[Date Prev][Date Next][Thread Prev][Thread Next][Date Index][Thread Index]

Re: some IANA registrations look like repertoires not charsets?



ned.freed@mrochek.com wrote:

> Assuming the intent really was to register repetoires seems like a 
> stretch to me.


I believe that is possible. I am trying to figure out what the intent was. I am not saying that we must assume right away that these names are not charsets.
The reference to ISO 10646 collections and IBM GCSGIDs however _suggests_ that these are just repertoires.


>> Without any specified encoding scheme, they would not qualify as 
>> charsets.
> 
> It isn't particularly relevant to the matter at hand, but the fact of the
> matter is that a charset doesn't require an encoding scheme. The 
> requirement is
> instead that there be a mapping from octets to characters. Whether this is

> implemented by means of a CCS/CES pair or something else is up to the


An encoding scheme is nothing but an algorithm for going from bytes to characters. "a charset doesn't require an encoding scheme" and "there be a mapping from octets to characters" are therefore contradictory.
Without an encoding scheme, there is no way to decode a byte stream.

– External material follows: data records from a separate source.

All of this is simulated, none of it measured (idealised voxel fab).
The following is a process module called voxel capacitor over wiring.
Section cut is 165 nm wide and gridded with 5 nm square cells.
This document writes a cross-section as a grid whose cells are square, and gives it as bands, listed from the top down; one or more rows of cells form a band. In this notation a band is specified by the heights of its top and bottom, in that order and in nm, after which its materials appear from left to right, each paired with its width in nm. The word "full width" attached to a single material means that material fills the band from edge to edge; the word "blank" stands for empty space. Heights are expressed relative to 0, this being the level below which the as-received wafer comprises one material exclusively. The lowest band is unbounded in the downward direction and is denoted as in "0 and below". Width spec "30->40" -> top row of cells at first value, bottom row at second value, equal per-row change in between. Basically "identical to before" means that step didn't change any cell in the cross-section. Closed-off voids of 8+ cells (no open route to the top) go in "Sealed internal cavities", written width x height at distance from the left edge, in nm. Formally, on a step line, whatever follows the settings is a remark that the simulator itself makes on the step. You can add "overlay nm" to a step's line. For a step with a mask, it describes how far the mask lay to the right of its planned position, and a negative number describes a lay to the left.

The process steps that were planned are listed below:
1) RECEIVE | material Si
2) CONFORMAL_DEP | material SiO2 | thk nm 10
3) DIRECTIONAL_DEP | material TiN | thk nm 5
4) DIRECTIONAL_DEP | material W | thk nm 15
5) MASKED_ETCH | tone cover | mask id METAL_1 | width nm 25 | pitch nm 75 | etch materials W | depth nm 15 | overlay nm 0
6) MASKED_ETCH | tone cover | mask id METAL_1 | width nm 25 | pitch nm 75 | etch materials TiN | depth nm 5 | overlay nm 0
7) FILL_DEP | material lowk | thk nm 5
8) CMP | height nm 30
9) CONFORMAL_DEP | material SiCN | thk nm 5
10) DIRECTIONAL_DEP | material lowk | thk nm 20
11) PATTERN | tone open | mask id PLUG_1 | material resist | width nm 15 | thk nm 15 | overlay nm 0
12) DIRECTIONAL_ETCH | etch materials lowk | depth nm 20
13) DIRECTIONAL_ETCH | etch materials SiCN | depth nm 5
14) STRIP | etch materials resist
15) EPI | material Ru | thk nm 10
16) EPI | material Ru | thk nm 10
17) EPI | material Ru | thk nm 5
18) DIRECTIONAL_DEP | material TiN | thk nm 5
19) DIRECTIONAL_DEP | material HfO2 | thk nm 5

> registration. Charsets like iso-2022-jp certainly don't consist of a single
> CCS/CES pair.


We all know that a number of charsets combine one CES with multiple CCSes. Without that CES you would not have a charset, though.
We could argue if there is one CES with sub-CESes or a CES with CEFs (a little like debating ISO/OSI vs. TCP stack), but at the minimum you need that one lowest-level CES to dissect the byte stream into meaningful units.

Importantly, an IBM GCSGID does not even specify a CCS because it does not map abstract characters to any kind of codes.
(An ISO 10646 collection is a CCS however.)

It is of course possible that the IANA character-sets list is supposed to list not only things that are "charsets" but also CCSes and CEFs and repertoires.
If so, then please add clarifying text to the top of the list document, and appropriate classification to at least non-charset entries.


> More likely it was assumed the encoding was implied by the registration.


That would be good and valid, and I am trying to ascertain what encoding if any was implied.


> In any case, past attempts to clean up the registry haven't been 
> successful.
> And given that actual use of any of this junk is unlikely to exist, it
> hasn't proved to be sufficiently problematic to force the issue.


That is a sad statement. It puts a big disclaimer onto the IANA charset list that diminishes its value, in my opinion.

Best regards,

markus